Change their Mindset – What Bullshit?
Few months back I had couple of my US trips and got a chance to see the culture, people, development and lots of good and bad things there. One of the things that really impressed me was the dedication these people have for observing rules. May it be a traffic rules, littering, no smoking in public places, etc.
For many days I was wondering why these people don’t have the general tendency of breaking laws? Why so many people prefer to keep their cars dirty than throwing the garbage on the roads?
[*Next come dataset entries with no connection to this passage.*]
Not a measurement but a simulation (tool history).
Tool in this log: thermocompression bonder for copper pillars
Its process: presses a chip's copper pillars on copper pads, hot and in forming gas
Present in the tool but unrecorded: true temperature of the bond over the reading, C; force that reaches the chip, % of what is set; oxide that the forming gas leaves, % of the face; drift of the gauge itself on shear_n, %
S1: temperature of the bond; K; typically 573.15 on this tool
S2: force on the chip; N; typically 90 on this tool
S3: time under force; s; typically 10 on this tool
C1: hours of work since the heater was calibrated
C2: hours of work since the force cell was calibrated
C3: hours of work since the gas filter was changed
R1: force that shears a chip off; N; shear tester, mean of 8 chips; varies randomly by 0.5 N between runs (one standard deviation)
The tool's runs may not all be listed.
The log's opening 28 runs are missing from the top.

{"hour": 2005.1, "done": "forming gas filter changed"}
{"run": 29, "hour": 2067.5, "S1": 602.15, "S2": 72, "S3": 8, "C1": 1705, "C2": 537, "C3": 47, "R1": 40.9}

When I came back to India, I discussed this with couple of my close friends and raised the point that why can’t similar things happen in India? Both of them were insisting on –
- It cannot happen in India,
- We can’t just enforce laws anywhere,
- We have to change people’s mindset,
- Blah, blah, blah.
Somehow I thought there is something missing in this. I didn’t really believe if this idea of changing mindset would really be effective. It’s just ridiculous to say that we can change the mindset of more than 1 billion population with so many of them illiterate. If at all it’s possible then it would take several decades before we see people taking active participation in this. Incidentally the basic problem that high population countries face is very few people have the ability to think. Majority of the population here today can’t think beyond their bread and butter activities. The idea of these people changing their mindset itself sounds sarcastic.
Few months back an incident occurred to me. I went to a public tea stall in Aundh and was sitting on a table when this guy comes and sits on the table next to mine and starts smoking. As I am allergic to smoke I requested him not to smoke but the poor guy fails to understand that he’s causing trouble to others said – “I am sitting on a different table, why you should have any problem? If you don’t like it then go and sit somewhere else”. Neither I understood how to react nor I had enough patience to argue. I was thinking of calling my dearest friends to change his mindset but frankly I didn’t believe if anyone could have changed his mindset. Probably his wife, but question arises who would change her mindset?
We see these two states one what’s happening in the developed countries and one in the developing countries. One might argue that by the time we change from developing country to developed country things would change. But my dear friend don’t you think this is not an atomic and automatic change. It has some transition period involved in it and there are some responsibilities and actionable for few of us to make this change happen. Aren’t we going through this transition period and isn’t this time to think about how to change the situation?
A key point that should not go unnoticed is all these countries have very heavy fines for breaking laws/rules. Some approximate numbers to give an idea of fines charged in California– $250-$350 for not obeying traffic signals, $1000 for littering, etc.
There is no reason why can’t we apply the same logic here. Charge fines in the range of say Rs10000 for not following traffic signals, Rs15000 for smoking in the public places. Somebody might question like we have so many poor percentage of population in India how the hell are we going to take out 10K-15K from them. The solution is simple ‘put them in jail’ for few months. If you are poor then you better not break the rules. Read between the lines and you would understand that no one would dare to break the laws if it’s so costly. No need to implement it at each and every place. Just some random checks and punish these random lawbreakers.
I am one of the best examples of people who afford to break laws just because it’s cheap. For several months I have been driving in Pune traffic without carrying my driving license and no PUC. Not that I don’t have license issued but just forget to take it with me. May be because I know my laziness won’t cost me more than few hundred bucks that too once in 2-3 months. This same lazy guy goes to US and every time before getting into car makes sure that he has his driving license with him.
Okay now let me change my angle of thinking here. Some people might say we have corruption spread at the ground levels. But if the actual fine amount is so high, bribe amount would also increase considerably making people think ten times before lawbreaking.
If, in case, laws are changed the way they are proposed here then there would be our dearest politicians to oppose this heavy punishment scheme and get some public sympathy for their bloody selfish voting business. Just in the similar way they came to help us at the time of helmet crisis in Pune.
Who cares? I am not here to change the mindset of these inhuman politicians; I am here to write my random thoughts.